In this thesis, we discuss the exploiting spectrum opportunity efficiently via spectrum sharing in cognitive radio network. We consider the purpose in following three different aspects: control channel establishment, cooperative transmission, and broadcasting in infrastructure-based CRN. For control channel establishment, we proposed cycle-adjustable channel hopping scheme to optimize the performance and exploit spectrum opportunity efficiently. For cooperative transmission, we introduce hybrid cooperation in CRN for improving spectrum opportunity and propose a HybridCP game to model the strategy problem of PUs and SUs. For broadcasting in infrastructure-based CRN, we proposed a channel assignment scheme to improve the spectrum opportunity for broadcasting transmission.

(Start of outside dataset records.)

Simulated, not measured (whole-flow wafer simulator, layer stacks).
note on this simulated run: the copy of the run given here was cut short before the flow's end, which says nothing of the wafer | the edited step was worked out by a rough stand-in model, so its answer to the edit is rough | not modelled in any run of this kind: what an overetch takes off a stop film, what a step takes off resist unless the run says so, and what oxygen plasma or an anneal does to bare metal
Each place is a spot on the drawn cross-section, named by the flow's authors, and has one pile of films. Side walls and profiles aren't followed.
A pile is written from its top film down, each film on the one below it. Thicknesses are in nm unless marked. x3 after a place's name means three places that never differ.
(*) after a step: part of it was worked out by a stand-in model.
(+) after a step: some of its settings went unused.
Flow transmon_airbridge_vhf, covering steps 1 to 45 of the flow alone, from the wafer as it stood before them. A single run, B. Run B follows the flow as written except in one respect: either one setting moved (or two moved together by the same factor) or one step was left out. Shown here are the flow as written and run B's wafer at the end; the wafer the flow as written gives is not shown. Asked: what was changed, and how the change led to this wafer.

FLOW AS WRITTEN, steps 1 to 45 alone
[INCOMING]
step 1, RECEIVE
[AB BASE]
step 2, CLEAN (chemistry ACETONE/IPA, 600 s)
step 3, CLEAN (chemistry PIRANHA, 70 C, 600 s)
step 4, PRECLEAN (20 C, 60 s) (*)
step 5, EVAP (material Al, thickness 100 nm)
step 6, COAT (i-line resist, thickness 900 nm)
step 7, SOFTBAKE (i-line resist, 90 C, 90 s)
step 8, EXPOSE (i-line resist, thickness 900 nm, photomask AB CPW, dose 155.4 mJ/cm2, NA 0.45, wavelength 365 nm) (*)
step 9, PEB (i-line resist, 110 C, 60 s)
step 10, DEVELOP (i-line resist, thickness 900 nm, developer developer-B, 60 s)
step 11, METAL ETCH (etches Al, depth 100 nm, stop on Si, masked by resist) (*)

The future works we will discuss in this chapter includes two parts, our proposed schemes and spectrum sharing technologies. First, we will discuss the future work of our proposed schemes. For control channel establishment scheme, the most articles didn’t consider the traffic pattern of PUs. It results that the SUs will hop to a channel which is occupied by PU and waste the time to stay on an unavailable channel in a time interval. However, the traffic patterns of PUs are different in different spectrum bands. In addition, due to the diverseness of spectrum opportunity, designing a control channel establishment scheme which considers the traffic patterns of PUs and distributes control messages on all spectrum opportunities jointly is a challenge problem. Hence, we will consider the control channel establishment problem with PU behavior information in the future. For hybrid cooperation in CRN, the problem we consider can be formulated by an optimization problem. Then it can find the optimal solution for the system. However, the optimal solution is not satisfied by PUs and SUs especially they are selfish. Hence, we propose a novel game model to analysis the
competition among PUs and SUs. We can find that the competition will lead lower spectrum utilization than the spectrum utilization of optimal solution. In other words, it should have a better architecture and cooperation rule for PUs and SUs to support hybrid cooperation in CRN even they are selfish. Hence, we will discuss the new architecture and cooperation rule for the system which supports hybrid cooperation in the future. For broadcasting in infrastructure-based CRN, we propose a greedy-based heuristic spectrum allocation scheme to solve the problem. However, we didn’t find the bound between the heuristic algorithm and optimal solution. In the future, we will design an approximation algorithm which can point out the bound between the algorithm and optimal solution. In addition, the algorithm we proposed is offline algorithm. In the future, we will also design an online algorithm.
Now we will discuss a future issue about spectrum sharing technologies. In recent year, the issues of energy harvesting have been considered in cognitive radio network [31]-[34]. For SUs, if they don’t have enough power, they cannot transmit the data packet to each other even they have spectrum opportunity. When the spectrum is occupied by PUs, the SUs can harvest the energy from the signal of PU. Hence, some articles have studied the issues of sensing strategy with energy harvesting in cognitive radio network [33][34]. In the future, we will discuss the cooperation strategy with energy harvesting for improving the spectrum opportunity in cognitive radio networks.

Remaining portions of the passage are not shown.